Opinion
2011-12-20
Curtis Vasile, P.C., Merrick, N.Y. (Michael J. Dorry of counsel), for appellant Steven J. Shaffren. Richard T. Lau, Jericho, N.Y. (Gene W. Wiggins of counsel), for appellants Bernard S. Davis and Pentagon Plumbing and Mechanical Corp.
Curtis Vasile, P.C., Merrick, N.Y. (Michael J. Dorry of counsel), for appellant Steven J. Shaffren. Richard T. Lau, Jericho, N.Y. (Gene W. Wiggins of counsel), for appellants Bernard S. Davis and Pentagon Plumbing and Mechanical Corp. Baron Associates P.C., Brooklyn, N.Y. (Daniel Davidovic of counsel), for respondents.WILLIAM F. MASTRO, A.P.J., RUTH C. BALKIN, CHERYL E. CHAMBERS, and SANDRA L. SGROI, JJ.
In an action to recover damages for personal injuries, the defendants Bernard S. Davis and Pentagon Plumbing and Mechanical Corp. appeal, and the defendant Steven J. Shaffren separately appeals, from an order of the Supreme Court, Kings County (Schmidt, J.), dated March 22, 2011, which denied their motion for summary judgment dismissing the complaint insofar as asserted by the plaintiff Robert S. Rampino on the ground that that plaintiff did not sustain a serious injury within the meaning of Insurance Law § 5102(d).

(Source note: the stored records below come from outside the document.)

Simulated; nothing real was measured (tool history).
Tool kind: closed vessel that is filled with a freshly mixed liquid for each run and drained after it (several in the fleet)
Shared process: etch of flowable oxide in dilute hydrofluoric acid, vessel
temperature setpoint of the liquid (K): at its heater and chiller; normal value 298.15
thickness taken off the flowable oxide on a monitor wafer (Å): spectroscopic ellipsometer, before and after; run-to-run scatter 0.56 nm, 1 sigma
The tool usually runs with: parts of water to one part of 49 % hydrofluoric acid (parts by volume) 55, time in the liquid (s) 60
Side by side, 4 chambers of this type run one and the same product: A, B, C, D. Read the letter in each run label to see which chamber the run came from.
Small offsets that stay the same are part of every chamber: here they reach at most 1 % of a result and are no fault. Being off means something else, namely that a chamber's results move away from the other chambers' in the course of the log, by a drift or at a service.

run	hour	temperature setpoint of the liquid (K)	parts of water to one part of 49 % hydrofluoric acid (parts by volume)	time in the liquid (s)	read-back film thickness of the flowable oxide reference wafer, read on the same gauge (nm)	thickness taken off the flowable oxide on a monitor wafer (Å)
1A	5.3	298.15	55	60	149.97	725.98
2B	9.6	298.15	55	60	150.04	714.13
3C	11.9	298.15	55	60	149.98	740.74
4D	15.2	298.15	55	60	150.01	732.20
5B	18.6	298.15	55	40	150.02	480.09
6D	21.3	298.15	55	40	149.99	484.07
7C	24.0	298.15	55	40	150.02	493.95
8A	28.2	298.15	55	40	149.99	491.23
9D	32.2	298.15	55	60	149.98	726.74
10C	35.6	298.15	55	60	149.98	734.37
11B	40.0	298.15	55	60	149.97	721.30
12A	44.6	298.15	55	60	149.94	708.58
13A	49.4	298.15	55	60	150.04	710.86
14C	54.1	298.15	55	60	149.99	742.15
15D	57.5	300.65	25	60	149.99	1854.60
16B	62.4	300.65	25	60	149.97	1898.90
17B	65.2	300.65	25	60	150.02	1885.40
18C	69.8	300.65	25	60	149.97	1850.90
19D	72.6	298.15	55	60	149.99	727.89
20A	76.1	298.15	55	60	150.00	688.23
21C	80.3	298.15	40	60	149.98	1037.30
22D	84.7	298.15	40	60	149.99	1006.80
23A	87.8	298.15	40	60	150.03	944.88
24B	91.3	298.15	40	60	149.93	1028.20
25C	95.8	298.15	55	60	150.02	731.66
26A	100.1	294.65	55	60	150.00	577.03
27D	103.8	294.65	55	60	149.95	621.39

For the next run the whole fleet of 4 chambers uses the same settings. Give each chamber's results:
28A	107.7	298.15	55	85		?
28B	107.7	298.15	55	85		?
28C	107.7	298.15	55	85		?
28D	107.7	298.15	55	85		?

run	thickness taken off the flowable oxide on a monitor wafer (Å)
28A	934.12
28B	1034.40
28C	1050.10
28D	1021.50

ORDERED that the order is affirmed, with costs payable by the appellants appealing separately and filing separate briefs.
The defendants met their prima facie burden of showing that the plaintiff Robert S. Rampino did not sustain a serious injury within the meaning of Insurance Law § 5102(d) as a result of the subject accident ( see Toure v. Avis Rent A Car Sys., 98 N.Y.2d 345, 746 N.Y.S.2d 865, 774 N.E.2d 1197; Gaddy v. Eyler, 79 N.Y.2d 955, 956–957, 582 N.Y.S.2d 990, 591 N.E.2d 1176). Rampino alleged, inter alia, that as a result of the subject accident, he sustained injuries to the cervical and lumbosacral regions of his spine. On the motion for summary judgment, the defendants submitted evidence establishing, among other things, prima facie, that the alleged injuries to the cervical and lumbosacral regions of Rampino's spine did not constitute serious injuries within the meaning of Insurance Law § 5102(d) ( see Rodriguez v. Huerfano, 46 A.D.3d 794, 795, 849 N.Y.S.2d 275). Although the defendants also attempted to establish, prima facie, that those alleged injuries were, in any event, not caused by the accident, they failed to do so, as their evidentiary submissions actually demonstrated the existence of a triable issue of fact as to causation ( see Luby v. Tsybulevskiy, 89 A.D.3d 689, 931 N.Y.S.2d 902; Kelly v. Ghee, 87 A.D.3d 1054, 1055, 929 N.Y.S.2d 763; see also Hightower v. Ghio, 82 A.D.3d 934, 935, 919 N.Y.S.2d 43).
In opposition, Rampino submitted evidence raising a triable issue of fact as to whether the alleged injuries to the cervical and lumbosacral regions of his spine constituted serious injuries under the permanent consequential limitation of use and/or significant limitation of use categories of Insurance Law § 5102(d) ( see Perl v. Meher, 18 N.Y.3d 208, –––– – ––––, –––N.Y.S.2d ––––, ––– N.E.2d –––– [2011] ). Accordingly, the Supreme Court properly denied the defendants' motion for summary judgment dismissing the complaint insofar as asserted by Rampino.